The State Bank of Pakistan's (SBP) foreign currency reserves fell to their lowest level in almost three years at $7.83 billion as of August 5 from $8.385 billion a week earlier on debt payments, data from the central bank showed.
The foreign reserves held by the State Bank of Pakistan dropped by $555 million or 6.6 percent on a weekly basis due to increased debt payments and a lack of external financing, The News reported.
The central bank's data showed reserves plunged to their lowest level since October 2019.
Pakistan's total liquid foreign reserves fell by $648 million or 4.6 percent to $13.561 billion and those of commercial banks dropped 1.6 percent to $5.730 billion.
The reserves available with the SBP are enough to cover a little over a month's imports.
The SBP, in a statement, said the reduction in the reverse was due to external debt payments.

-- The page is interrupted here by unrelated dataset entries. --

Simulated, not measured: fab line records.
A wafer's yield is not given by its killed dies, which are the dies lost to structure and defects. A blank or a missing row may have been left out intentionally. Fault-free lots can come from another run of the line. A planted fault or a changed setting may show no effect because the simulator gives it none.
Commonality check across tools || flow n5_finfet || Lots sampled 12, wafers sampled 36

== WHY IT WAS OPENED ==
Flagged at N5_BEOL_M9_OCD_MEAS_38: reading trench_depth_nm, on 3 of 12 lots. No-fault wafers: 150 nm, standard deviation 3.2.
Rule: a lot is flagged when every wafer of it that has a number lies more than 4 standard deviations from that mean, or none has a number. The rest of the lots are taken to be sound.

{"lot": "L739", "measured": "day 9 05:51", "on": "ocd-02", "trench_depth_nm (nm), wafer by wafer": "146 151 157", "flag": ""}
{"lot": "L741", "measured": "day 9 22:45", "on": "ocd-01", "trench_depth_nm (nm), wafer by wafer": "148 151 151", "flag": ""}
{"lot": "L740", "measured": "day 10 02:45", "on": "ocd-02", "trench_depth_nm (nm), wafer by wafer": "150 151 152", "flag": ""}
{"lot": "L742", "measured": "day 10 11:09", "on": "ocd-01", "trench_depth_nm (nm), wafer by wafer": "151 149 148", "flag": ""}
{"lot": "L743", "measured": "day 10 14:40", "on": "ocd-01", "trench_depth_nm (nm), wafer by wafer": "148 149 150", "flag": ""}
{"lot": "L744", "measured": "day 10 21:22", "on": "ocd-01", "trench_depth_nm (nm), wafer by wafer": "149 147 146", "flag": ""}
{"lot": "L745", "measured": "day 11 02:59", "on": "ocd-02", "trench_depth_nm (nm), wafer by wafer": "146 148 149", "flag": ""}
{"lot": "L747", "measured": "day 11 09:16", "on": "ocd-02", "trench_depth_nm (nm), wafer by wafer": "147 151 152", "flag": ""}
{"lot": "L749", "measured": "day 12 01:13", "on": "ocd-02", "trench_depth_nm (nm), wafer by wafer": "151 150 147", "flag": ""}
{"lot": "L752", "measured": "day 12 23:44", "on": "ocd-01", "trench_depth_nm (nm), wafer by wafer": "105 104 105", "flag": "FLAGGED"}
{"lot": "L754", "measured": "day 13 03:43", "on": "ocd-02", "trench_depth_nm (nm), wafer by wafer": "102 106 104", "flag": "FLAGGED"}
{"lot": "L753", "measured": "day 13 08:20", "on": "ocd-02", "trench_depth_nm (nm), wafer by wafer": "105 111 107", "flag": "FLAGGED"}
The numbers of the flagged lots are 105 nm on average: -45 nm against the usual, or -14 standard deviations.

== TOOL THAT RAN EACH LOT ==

"Debt repayments are expected to moderate during the next three weeks of this month," the central bank said. "In fact, around three-fourths of debt servicing for the month of August was concentrated during the first week."
The latest forex reserves numbers came as the country is facing dried external funding with the reserves depleting fast amid a stalled $6 billion International Monetary Fund program, The News reported.
However, analysts see the resumption of the IMF program and the expected lower current account deficit amid falling imports to help shore up dwindling foreign reserves.